On July 17, 2013, following a two-year pilot project, Council approved the permanent installation of separated bike lanes on Laurier Avenue West.
The bike lanes will largely remain in their current configuration (separated from motor vehicles using temporary concrete curbs) until the street is due for reconstruction, expected sometime after 2018. When Laurier Avenue West is reconstructed, the separated bike lanes will be converted to raised cycle tracks.
Pilot Project Background and Permanent Approval
The project was initiated in 2008 when Council approved the Ottawa Cycling Plan (OCP). Council directed staff to pilot a downtown east-west on-street dedicated cycling lane separated by a median from regular traffic. This direction was given in the context of the vision and goals of the OCP, which include the following:
- To triple the number of person-trips made by bicycle
- To make cycling safer for cyclists of all skill and age levels
- To link, connect and expand existing cycling facilities.
In February 2011, after a technical evaluation of all potential east-west downtown routes, Council directed staff to implement the pilot project on Laurier Avenue West. Following this, staff engaged in a period of consultation and engagement with local businesses and residents to address any concerns with the design.
The segregated bicycle lanes were opened on July 10, 2011. Throughout the two-year pilot project staff undertook monitoring over a wide range of indicators to assess the bike lane's usage and the impact on other travellers as well as residents and businesses. In response to public feedback several minor design improvements were made throughout the project.
In November 2011, Council approved funding for the East-West Bikeway as part of the Ottawa on the Move initiative. The East-West Bikeway is a 12 kilometres bicycle route between Westboro and Vanier which utilizes the segregated bicycle lanes along Laurier Avenue West. The East-West bikeway route provides improved connections to Laurier Avenue West, improving the utility of the segregated bike lane section.
In fall 2012, staff provided an update report to Transportation Committee and Council that highlighted the first year of the performance monitoring results for the pilot project. Key indicators confirmed significant increases in cycling activity along Laurier Avenue with more than triple the amount of cycling trips compared to before the bicycle lanes were implemented. The update also provided encouraging results for other indicators as well, including collision data, emergency response times, and maintenance efforts.

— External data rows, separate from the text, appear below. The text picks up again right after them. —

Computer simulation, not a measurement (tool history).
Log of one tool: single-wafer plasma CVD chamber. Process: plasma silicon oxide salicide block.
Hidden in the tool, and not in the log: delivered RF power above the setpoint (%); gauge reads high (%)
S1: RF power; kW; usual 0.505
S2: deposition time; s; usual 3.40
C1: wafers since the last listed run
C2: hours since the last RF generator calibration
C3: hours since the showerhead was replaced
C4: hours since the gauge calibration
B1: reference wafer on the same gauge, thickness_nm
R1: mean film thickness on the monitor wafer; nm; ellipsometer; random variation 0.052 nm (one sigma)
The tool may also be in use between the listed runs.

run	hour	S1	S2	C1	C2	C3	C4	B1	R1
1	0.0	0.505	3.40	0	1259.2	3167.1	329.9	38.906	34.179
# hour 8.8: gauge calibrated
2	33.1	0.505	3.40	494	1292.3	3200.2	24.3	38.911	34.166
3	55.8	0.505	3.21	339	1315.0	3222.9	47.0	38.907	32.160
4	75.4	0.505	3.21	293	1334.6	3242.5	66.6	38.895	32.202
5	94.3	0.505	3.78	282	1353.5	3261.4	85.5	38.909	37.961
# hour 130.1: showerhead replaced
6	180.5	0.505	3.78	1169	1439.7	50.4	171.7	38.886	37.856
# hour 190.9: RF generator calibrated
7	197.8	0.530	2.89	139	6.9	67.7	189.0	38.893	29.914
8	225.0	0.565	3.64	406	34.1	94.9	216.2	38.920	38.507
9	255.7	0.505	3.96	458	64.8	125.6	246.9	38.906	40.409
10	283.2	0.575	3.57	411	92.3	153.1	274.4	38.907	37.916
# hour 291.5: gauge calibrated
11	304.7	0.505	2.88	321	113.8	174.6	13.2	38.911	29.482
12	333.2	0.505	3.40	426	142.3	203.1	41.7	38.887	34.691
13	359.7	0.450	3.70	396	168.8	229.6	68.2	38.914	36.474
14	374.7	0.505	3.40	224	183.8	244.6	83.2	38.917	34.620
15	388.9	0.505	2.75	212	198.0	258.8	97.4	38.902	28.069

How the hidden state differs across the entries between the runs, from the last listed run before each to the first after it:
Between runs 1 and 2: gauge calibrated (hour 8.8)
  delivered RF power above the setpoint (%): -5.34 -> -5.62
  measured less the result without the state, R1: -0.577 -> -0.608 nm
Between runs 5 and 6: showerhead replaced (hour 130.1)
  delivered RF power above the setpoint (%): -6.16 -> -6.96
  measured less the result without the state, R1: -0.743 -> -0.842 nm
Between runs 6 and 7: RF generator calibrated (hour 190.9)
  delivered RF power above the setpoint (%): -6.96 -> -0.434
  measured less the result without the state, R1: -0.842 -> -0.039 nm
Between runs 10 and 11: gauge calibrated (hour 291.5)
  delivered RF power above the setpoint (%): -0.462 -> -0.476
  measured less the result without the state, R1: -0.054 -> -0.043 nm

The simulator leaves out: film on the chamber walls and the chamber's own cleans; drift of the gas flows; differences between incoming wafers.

In summer 2013, staff reported to Transportation Committee and Council following the conclusion of the two-year pilot period. The report documented the results of the monitoring program and the impacts of bike lanes across a range of indicators. In summary, the results of the monitoring program indicate that the bicycle lanes have achieved their main objectives of significantly increasing bicycle traffic and cycling mode shares within the downtown area. Other key indicators include: improved road safety with fewer reported collisions and fewer near-collisions; minimal impact to motor vehicle operations; parking and loading mitigation opportunities; no impacts to emergency response times; and feedback from cyclists, residents, businesses and other road users.
The Report also identified both short- and long-term improvements to Laurier Avenue West to address some of the issues identified through the pilot project. Short term improvements focused on providing additional street parking and a new section of raised cycle track at the western end to better connect with the Albert Street multi-use pathway. The longer term recommendation is to convert the separated bicycle lanes to raised cycle tracks when the street is reconstructed sometime post-2018.
On July 17, 2013, Council approved the permanent installation of the bike lanes on Laurier Avenue and directed staff to consult with the public as part of the design process to reconstruct Laurier Avenue West to include raised cycle tracks. Following Council's decision to make the lanes permanent, the project won the 2015 Sustainable Communities Award in Transportation from the Federation of Canadian Municipalities.